Behind the rhetoric, however, there is considerable cause to believe that HTS has already decided how Syria should be governed—even though negotiations with other groups have not even started. After he was asked when elections might take place, Sharaa responded that a “presidential election” cannot take place for another few years. The issue here is not the delay, which is not unusual in a post-conflict environment where a state has to be rebuilt. But by talking about presidential elections, HTS appears to take it for granted that Syria will have a presidential system rather than a parliamentary one, which is normally something that is only decided after complex negotiations with all major political groups in a constitutional convention or similar format. Even if the reference to a presidential election was meant as a starting point for discussions, as some have interpreted, the fact that HTS is even considering maintaining Syria’s presidential system is cause for concern, given the terrible experience with such systems in the region, including not only Syria but also Libya and Tunisia.

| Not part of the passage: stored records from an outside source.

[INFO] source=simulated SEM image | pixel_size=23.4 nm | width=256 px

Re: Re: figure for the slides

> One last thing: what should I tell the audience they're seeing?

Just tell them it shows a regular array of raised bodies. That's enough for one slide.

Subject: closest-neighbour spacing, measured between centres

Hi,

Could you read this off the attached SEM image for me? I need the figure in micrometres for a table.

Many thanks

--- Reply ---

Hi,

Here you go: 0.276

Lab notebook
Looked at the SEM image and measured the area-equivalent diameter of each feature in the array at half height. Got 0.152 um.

In addition, Sharaa and many other senior HTS figures have repeatedly stated that there is no scope for any form of federalism, decentralization, or local autonomy. HTS favors centralism as a means to encourage national unity, which seems like a persuasive argument after years of conflict and internal division. But others have argued the opposite—that a centralized state would cause more division and conflict and that enshrining local autonomy in the country’s future constitutional order would be a means to put the country back together. That is certainly the perspective of many of Syria’s local communities, including the Kurds and Druze. Centralized power has a ruinous, conflict-ridden history in many countries with sectarian or ethnic divides, not least in Syria itself. The point, however, is that these issues are a core topic for constitutional negotiations, which HTS appears to have preempted despite its attempts to reassure.

There is a third substantive issue that is likely to be difficult or controversial in a constitutional negotiation: the relationship between the state and religion, as well as the role of Islamic sharia law. Once again, HTS is already proceeding apace. It has already made numerous statements that Syria’s population is essentially Muslim and that sharia should govern. The HTS-appointed caretaker administration is already making changes on the ground, including adjustments to the education system—for example, by removing references to Charles Darwin and evolution from the curriculum. Many Syrians and outside observers have expressed alarm at these changes, particularly given how fast they are being made.

In terms of process, HTS has also been busy setting the parameters. It has made it clear that the United Nations and international community should not play a significant role in the constitutional process. Most Syrians will agree. For years, the U.N. played a dubious role in trying to bring peace to Syria, pretending that an agreement with the Assad regime was somehow possible and organizing futile and distracting discussion sessions in Geneva. It is no wonder that Syrians, not just HTS, are unenthusiastic about any U.N.-led process.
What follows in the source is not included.